Get nan when trying to slice in fp16

I implemented a network with cuda, but I want to slice the output result in fp16, but the result is nan, the result of fp32 is normal, what is wrong with my fp16 implementation?

// my implementation
ouput.size(batch, 193, 768)
my_output= ouput[:, 0] 
output.size(batch, 768)

// int main.cc ， my func is invokesplitout

    int n = embed_dim_;
    int s = seq_len;
    int m = input_batch_size * s;
    invokesplitout(ouput, my_output, m, n, s, stream_);


// invokesplitout
// I have tried to use const half* __restrict  in, const half* __restrict  out when it's fp16,  but also nan. Anyway the fp32 is normal.
template<typename T>
__global__ void splitout(const T*  in, 
                            T*  out,
                            const int m, 
                            const int n, 
                            const int s)
{   
    for (int id = blockIdx.x * blockDim.x + threadIdx.x; id < m * n; id += blockDim.x * gridDim.x) 
    {   
        int col_idx = id % n;
        int row_idx = id / n / s;
        int tar_row_idx = row_idx * n;
        int tar_idx = tar_row_idx + col_idx;
        out[id] = in[tar_idx];
    }
}

template<>
__global__ void splitout(const half*  in, 
                            half*  out, 
                            const int m, 
                            const int n, 
                            const int s)
{   

    half2* out_ptr = (half2*)out;
    const half2* in_ptr = (half2*)in;
    for (int id = blockIdx.x * blockDim.x + threadIdx.x; id < m * n; id += blockDim.x * gridDim.x) 
    { 
        int col_idx = id % n;
        int row_idx = id / n / s;
    
        int tar_row_idx = row_idx * n;
        int tar_idx = tar_row_idx + col_idx;
        half2 d1 = in_ptr[tar_idx];
        out_ptr [id] = d1;
        // printf("value=%lu\n", d1);
    }
}

template<typename T>
void invokesplitout(
    const T* in, T* out, const int m, const int n, const int s, cudaStream_t stream)
{   
    const int data_type_factor = 4 / sizeof(T);  // 1 for fp32, 2 for fp16
    dim3 block, grid;
    if (n / 4 / data_type_factor <= 1024) {
        block.x = n / 4 / data_type_factor;
        grid.x = m;
    }
    else {
        block.x = 1024;
        grid.x = (m * n + 1023) / 1024;
    }
    // splitout<<<grid, block, 0, stream>>>(in, out, m, n, s);
    splitout<<<grid, block, 0, stream>>>(in, out, m, n / data_type_factor, s);
}

template void invokesplitout(const float* in, float* out, const int m, const int n, const int s, cudaStream_t stream);

template void invokesplitout(const half* in, half* out, const int m, const int n, const int s, cudaStream_t stream);

Don’t do this. On the GPU, all data must be naturally aligned. half requires 2-byte alignment, half2 requires 4-byte alignment. Simply casting a half* to a half2* therefore easily gives rise to unaligned data access, which in turn returns undefined data.
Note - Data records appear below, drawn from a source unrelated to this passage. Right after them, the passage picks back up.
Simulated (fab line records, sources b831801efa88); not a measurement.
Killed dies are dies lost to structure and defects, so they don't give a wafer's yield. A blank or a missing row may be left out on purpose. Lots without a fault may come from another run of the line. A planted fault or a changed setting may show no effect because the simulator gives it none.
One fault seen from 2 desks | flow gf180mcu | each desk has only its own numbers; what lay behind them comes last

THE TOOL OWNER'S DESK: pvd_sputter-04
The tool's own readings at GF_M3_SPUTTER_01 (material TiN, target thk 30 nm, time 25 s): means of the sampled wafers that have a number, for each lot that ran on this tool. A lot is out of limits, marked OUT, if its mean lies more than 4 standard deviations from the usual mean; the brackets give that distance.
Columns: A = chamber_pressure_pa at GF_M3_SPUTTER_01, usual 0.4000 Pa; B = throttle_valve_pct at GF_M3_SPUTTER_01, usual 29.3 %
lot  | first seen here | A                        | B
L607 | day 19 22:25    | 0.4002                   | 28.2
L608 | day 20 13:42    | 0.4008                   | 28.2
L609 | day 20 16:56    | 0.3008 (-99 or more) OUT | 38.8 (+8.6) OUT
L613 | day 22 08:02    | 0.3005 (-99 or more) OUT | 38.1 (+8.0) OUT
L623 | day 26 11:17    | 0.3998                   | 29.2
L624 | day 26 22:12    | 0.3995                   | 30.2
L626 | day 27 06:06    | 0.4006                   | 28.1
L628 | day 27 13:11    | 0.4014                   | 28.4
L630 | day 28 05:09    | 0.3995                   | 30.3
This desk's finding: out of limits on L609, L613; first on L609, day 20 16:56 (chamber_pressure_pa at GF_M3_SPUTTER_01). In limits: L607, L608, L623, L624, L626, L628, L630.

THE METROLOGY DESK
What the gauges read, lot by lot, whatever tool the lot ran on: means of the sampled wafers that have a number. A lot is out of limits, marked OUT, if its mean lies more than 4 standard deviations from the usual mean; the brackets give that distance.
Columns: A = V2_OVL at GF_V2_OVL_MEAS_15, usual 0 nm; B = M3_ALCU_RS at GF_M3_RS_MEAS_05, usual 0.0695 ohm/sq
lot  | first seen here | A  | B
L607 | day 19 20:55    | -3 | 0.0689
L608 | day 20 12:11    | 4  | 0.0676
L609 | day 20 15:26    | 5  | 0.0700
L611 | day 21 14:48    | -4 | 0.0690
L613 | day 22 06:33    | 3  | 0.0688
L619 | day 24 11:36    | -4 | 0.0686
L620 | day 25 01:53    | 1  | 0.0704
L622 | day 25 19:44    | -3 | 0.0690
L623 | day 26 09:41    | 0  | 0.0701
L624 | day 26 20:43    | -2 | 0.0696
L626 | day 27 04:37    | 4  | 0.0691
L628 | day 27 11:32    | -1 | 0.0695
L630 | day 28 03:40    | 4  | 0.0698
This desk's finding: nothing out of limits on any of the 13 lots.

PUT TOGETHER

thx，the original code belongs to an open source project of NVIDIA. I asked the author on github whether my code is normal, and then according to his answer, I used half, but the result was still nan. If I remove my invokesplitout, the result of fp16 is normal, I don’t know what else needs to be modified in my func.

template<>
__global__ void splitout(const half*  in, 
                            half*  out, 
                            const int m, 
                            const int n, 
                            const int s)
{   

    for (int id = blockIdx.x * blockDim.x + threadIdx.x; id < m * n; id += blockDim.x * gridDim.x) 
    { 
        int col_idx = id % n;
        int row_idx = id / n / s;
        int tar_row_idx = row_idx * n;
        int tar_idx = tar_row_idx + col_idx;
        out[id] = in[tar_idx];
        // printf("value=%lu\n", d1);
    }
}

template<typename T>
void invokesplitout(
    const T* in, T* out, const int m, const int n, const int s, cudaStream_t stream)
{   
    const int data_type_factor = 1;  // 1 for fp32, 2 for fp16
    // const int data_type_factor = 4 / sizeof(T);  // 1 for fp32, 2 for fp16
    dim3 block, grid;
    if (n / 4 / data_type_factor <= 1024) {
        block.x = n / 4 / data_type_factor;
        grid.x = m;
    }
    else {
        block.x = 1024;
        grid.x = (m * n + 1023) / 1024;
    }
    // splitout<<<grid, block, 0, stream>>>(in, out, m, n, s);
    splitout<<<grid, block, 0, stream>>>(in, out, m, n / data_type_factor, s);
}

I generally don’t debug other people’s code, I find debugging my own code annoying enough. What I wrote above is just something I spotted scanning the code.

In addition to picking up NaNs through undefined data access, a typical scenario in which NaN is generated is an invalid floating-point operation, such as INFINITY-INFINITY, 0*INFINITY, 0/0, INFINITY/INFINITY. Because fp16 has a very limited range, underflow and overflow may occur easily an result in zero or infinity. You might want to look for those types of scenarios and carefully inspect intermediate data.